The middle child of seven, thirteen-year-old Zinnia Taylor is usually greeted with the phrase “Which one are you?” That is to say, everyone can identify the fact that she’s a Taylor just by looking at her, but after that… well… seven is a LOT. The book embraces the chaos of a large family, the parents who often prefix your name with the first syllable of all of your siblings, (Gretch-May-Bon…Zinny!) The shared bedrooms, and the struggle to identify yourself within such mayhem. For Zinny, her Uncle Nate and Aunt Jessie’s adjacent house is a refuge: Quiet and peaceful with cross-stitched adages hanging from the walls. (Life’s a bowl of spaghetti… every now and then you get a meatball)
Having lost their own daughter Rose, Nate and Jessie take the quiet-craving Zinny under their wing. When Aunt Jessie dies unexpectedly, Uncle Nate, becomes possessed by grief, and spends his days chasing his “Redbird” through the hills of the family farm. Zinny, assigned with keeping an eye Nate and his wild excursions, accidentally discovers an old, overgrown trail and becomes as obsessed with clearing it as Uncle Nate is with finding his Redbird.

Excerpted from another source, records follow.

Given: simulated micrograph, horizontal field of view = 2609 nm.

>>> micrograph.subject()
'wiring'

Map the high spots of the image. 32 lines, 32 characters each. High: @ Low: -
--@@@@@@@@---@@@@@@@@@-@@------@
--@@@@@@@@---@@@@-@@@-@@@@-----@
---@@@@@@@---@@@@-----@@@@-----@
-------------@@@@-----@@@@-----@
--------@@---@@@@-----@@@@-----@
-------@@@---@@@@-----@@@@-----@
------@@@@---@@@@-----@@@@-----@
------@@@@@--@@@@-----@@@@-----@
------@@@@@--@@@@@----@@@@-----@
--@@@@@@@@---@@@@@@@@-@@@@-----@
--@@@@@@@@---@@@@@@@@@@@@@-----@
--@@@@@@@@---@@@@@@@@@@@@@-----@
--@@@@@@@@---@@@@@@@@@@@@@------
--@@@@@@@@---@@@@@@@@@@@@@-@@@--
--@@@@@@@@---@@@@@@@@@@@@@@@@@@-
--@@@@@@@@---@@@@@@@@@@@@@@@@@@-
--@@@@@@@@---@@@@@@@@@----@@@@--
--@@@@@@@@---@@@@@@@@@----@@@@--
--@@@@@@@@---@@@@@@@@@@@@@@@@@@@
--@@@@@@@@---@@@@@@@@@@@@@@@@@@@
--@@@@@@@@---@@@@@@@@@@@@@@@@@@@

Creech’s novel, despite the fact that its aimed at younger readers, has always been a favorite. While it’s a coming of age story for the determined Zinny, who eventually distinguishes herself amongst her family through her trail, It resonates on a much deeper note as well. Loss of course, is prevalent, but more poignant is her uncle’s inability to let go, and thus grief itself becomes as dynamic a character in the plot as the rest of the family. I also revel in the chaos that surrounds the Taylors, the struggle to stand out, when everyone has a title (the smart one, the pretty one, the baby…) but you, and the constant want for quiet, only to find that in the end, all you crave is chaos.